The defendant further argues, however, that the court improperly adopted Judge Fischer’s previous ruling as the law of the case. Specifically, the defendant claims that the court could not properly include his draw as income because borrowed funds are not earned funds.

The law of the case doctrine provides that “[w]here a matter has previously been ruled upon interlocutorily, the court in a subsequent proceeding in the case may treat that decision as the law of the case, if it is of the opinion that the issue was correctly decided, in the absence of some new or overriding circumstance.” (Internal quotation marks omitted.) Wasko v. Manella, 87 Conn. App. 390, 395, 865 A.2d 1223 (2005). “A judge is not bound to follow the decisions of another judge made at an earlier stage of the proceedings, and if the same point is again raised he has the same right to reconsider the question as if he had himself made the original decision. . . . [0]ne judge may, in a proper case, vacate, modify, or depart from an interlocutory order or ruling of another judge in the same case, upon a question of law.” (Internal quotation marks omitted.) Wagner v. Clark Equipment Co., 259 Conn. 114, 130-31, 788 A.2d 83 (2002).

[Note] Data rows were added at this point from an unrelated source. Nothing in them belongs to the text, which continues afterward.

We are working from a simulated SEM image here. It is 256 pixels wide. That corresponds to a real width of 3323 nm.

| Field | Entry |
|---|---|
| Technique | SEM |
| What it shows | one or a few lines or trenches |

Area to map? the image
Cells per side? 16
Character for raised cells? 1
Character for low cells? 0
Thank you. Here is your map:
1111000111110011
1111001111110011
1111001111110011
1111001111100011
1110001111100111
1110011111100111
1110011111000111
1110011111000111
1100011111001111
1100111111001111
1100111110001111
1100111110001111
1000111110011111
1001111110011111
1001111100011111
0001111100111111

Here, as we previously concluded, even if the loan amounts are deducted from the defendant’s draw, the court’s determination that his gross income exceeded $70,000 is supported when the value of the “other benefits” is included. With respect to the other findings made by Judge Fischer in his 2004 ruling, the defendant has given no persuasive reason for us to conclude that it was an abuse of the court’s discretion to adopt Judge Fischer’s calculation as the law of the case. Accordingly, the defendant’s claim must fail.

The judgment is affirmed.

In this opinion the other judges concurred. 
      
       The plaintiff is now known as Linda A. Jaworoski.
     
      
       The defendant also claimed that the court improperly considered his lifestyle and personal expenses in its calculation of his gross income. It is unnecessary to address this claim in light of our conclusions with respect to the other issues discussed in this opinion.
     
      
       The defendant is the sole member of the limited liability company.
     
      
       The defendant appealed from the court’s decision on July 9, 2003. The parties filed a stipulation on October 22, 2004, in which they agreed, inter alia, that the defendant would pay the plaintiff “regular weekly alimony in the amount of $550.00 pursuant to the Court’s Order dated June 16, 2004 ([R.] Fischer, J.).” The defendant withdrew his appeal on November 4, 2004.
     
      
       At oral argument before this court, both parties agreed that the “clearly erroneous” standard of review is applicable to this issue.
     
      
       In Zahringer v. Zahringer, supra, 262 Conn. 360, the plaintiff argued that no state has ever held that loans with an obligation of repayment constitute income for purposes of support. The defendant argued that there is no blanket rule and that courts are required to examine the nature of the loan. Our Supreme Court noted: “The issue of whether any loan, regardless of whether it is the result of an arm’s-length transaction and irrespective of its terms, properly may be considered by the trial court in fashioning financial orders is not yet ripe for our consideration in this case because the trial court made no finding in this regard. Following our remand, should the trial court determine that the fund was not a gift, the trial court may make the necessary findings in connection with that issue. We further note that on remand the trial court will have before it the issue of whether . . . the settlement agreement approved by the court requires it to consider the funds, regardless of how they are characterized.” (Emphasis in original.) Id., 369-70 n.2.
     
      
       Furthermore, it appears that the defendant’s draw did not include borrowed funds when Judge Fischer made his determination as to the defendant’s gross income in 2004. The defendant testified at the August 10, 2006 hearing that the financial statements of the business at that time did not include borrowed funds. Because Judge Fischer did not have that issue before him, there is no ruling and, therefore, no law of the case with respect to that claim.